Wednesday, June 22, 2016

Britain, the EU and referendums: 1975 & 2016 (Part 1 note)

*  One word I remember from that 1975 Sunday Times article is "post-prandial". This more recent article is very interesting.

Forecasts can be wrong, and those from "experts"(at the IFS & IMF etc.) are reflexively rubbished by the Leave campaign, but hard historic facts are harder to argue with.

Economic Outlook: Britain whistled a happier tune after joining the EU - David Smith, 28 February 2016

While Europe was busy integrating, the world was Britain’s oyster. Where there had once been the Empire, on which the sun never set, now there was the Commonwealth. There was the special relationship with America. There were opportunities well beyond the narrow confines of the EEC.
The world, however, was not enough. Commonwealth countries such as Australia and South Africa, far from being happy to be easy markets for British exports, wanted to develop their own industries and imposed tariff barriers against the mother country. India was heavily protectionist from the time of independence in 1947. As a result of this and other factors, Europe’s grass started to look a lot greener. Britain’s economic performance in the 1950s and 1960s was poor in relation to the EEC pioneers. Germany and France had a lot more catching up to do after the devastation of the Second World War but, even allowing for this, they achieved growth well in excess of Britain’s.

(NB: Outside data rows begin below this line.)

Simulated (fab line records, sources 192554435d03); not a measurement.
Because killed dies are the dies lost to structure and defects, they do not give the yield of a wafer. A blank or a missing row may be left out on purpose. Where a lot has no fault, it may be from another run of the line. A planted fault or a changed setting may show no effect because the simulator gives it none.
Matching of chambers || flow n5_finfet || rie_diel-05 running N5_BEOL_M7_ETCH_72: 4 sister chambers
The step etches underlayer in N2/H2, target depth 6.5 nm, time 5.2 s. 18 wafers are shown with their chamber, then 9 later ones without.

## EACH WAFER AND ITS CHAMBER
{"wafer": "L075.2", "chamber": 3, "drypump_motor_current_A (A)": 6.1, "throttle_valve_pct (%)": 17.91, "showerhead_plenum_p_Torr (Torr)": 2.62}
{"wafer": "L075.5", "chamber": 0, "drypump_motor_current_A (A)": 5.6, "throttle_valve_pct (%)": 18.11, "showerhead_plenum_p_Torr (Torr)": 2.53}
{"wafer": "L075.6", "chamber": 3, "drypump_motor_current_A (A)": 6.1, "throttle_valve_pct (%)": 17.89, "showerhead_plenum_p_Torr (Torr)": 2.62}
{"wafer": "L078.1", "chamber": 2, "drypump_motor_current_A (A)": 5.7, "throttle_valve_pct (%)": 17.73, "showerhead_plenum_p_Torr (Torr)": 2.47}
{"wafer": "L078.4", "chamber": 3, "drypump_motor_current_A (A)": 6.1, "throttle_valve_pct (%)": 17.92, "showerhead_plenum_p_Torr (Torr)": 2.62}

In the years from 1950 to 1973, sometimes known as the golden age of growth, gross domestic product per head rose by an average of 2.4% a year in Britain, 4% in France and 5% in Germany. By 1960, Germany was once again producing more cars than Britain and had secured a bigger share of world trade.

Having sampled life outside the EEC, successive British governments wanted in, and desperately so. After trying a smaller alternative, the European Free Trade Association (EFTA), established in 1960, Britain was rejected for EEC membership in 1963 and 1967 before being finally admitted at the start of 1973. Envy of Europe ran deep. [ .. ]

 The politicians of the 1960s and early 1970s were not daft. Having lagged behind growth in the EEC prior to membership, Britain caught up and then outgrew the original six. Their growth became no longer a cause for envy. Growth rates slowed everywhere after the golden age, but Britain’s relative performance improved. Plainly not all of this was due to being in the EEC. Clearly, some of it was.

Joining the EEC was a considerable economic success, according to a new paper, The Growth Effects of EU Membership for the UK: A Review of the Evidence, by the noted economic historian Professor Nick Crafts of Warwick University. “Membership has raised UK income levels appreciably and by much more than 1970s proponents of EU entry predicted,” he writes. “Joining the EU raised the level of real GDP per person in the UK compared with the alternative of staying in EFTA. The deeper economic integration EU membership entailed increased trade substantially and this had positive effects on income.” His calculations suggest that the positive economic effects of membership have outweighed the cost of Britain’s EU contributions and red tape by a factor of about seven to one.

The world was different in 1973, when Britain joined the EEC, and 1975, when we had a referendum on whether to stay in. Many people who did have a vote in 1975, and some who did not, claim that the country was conned; that we voted to join a common market and ended up with ever closer union, migration and a single currency on our doorstep. It is true that at the time of the 1975 referendum the government chose to emphasise the trade aspects of membership to the exclusion of almost everything else. Freedom of movement and equal treatment of people were part of the Treaty of Rome, though in the 1970s most people expected the flows to be from Britain to the rest of Europe, not the other way around. The TV series Auf Wiedersehn, Pet, first shown in 1983, was about British migrant workers in Germany.

As for the single currency, when Ted Heath began his successful entry negotiations, the EEC was still officially on course for monetary union, the Werner Report of October 1970 having set the target of achieving it by 1980. It took a further two decades for the euro to arrive, but Europe’s intentions were pretty clear.

A stronger point is that Europe has changed in 40 years. No longer do we envy our European partners their growth, although many people I talk to still have a lot of envy for Germany and even France. The world has changed, too, with the rise of China and other emerging economies. Trade is freer, for goods if not yet enough for services. Britain is making great strides in the latter, though: service-sector exports doubled between 2006 and 2014. 

 The question I will address in coming weeks is whether things have changed enough for life to be better outside the EU. Does membership prevent us taking full advantage of the wider world, or is that an escapist fantasy? Germany has been a big success, from within the EU, in selling to the world. Only China and America, with much larger populations, export more.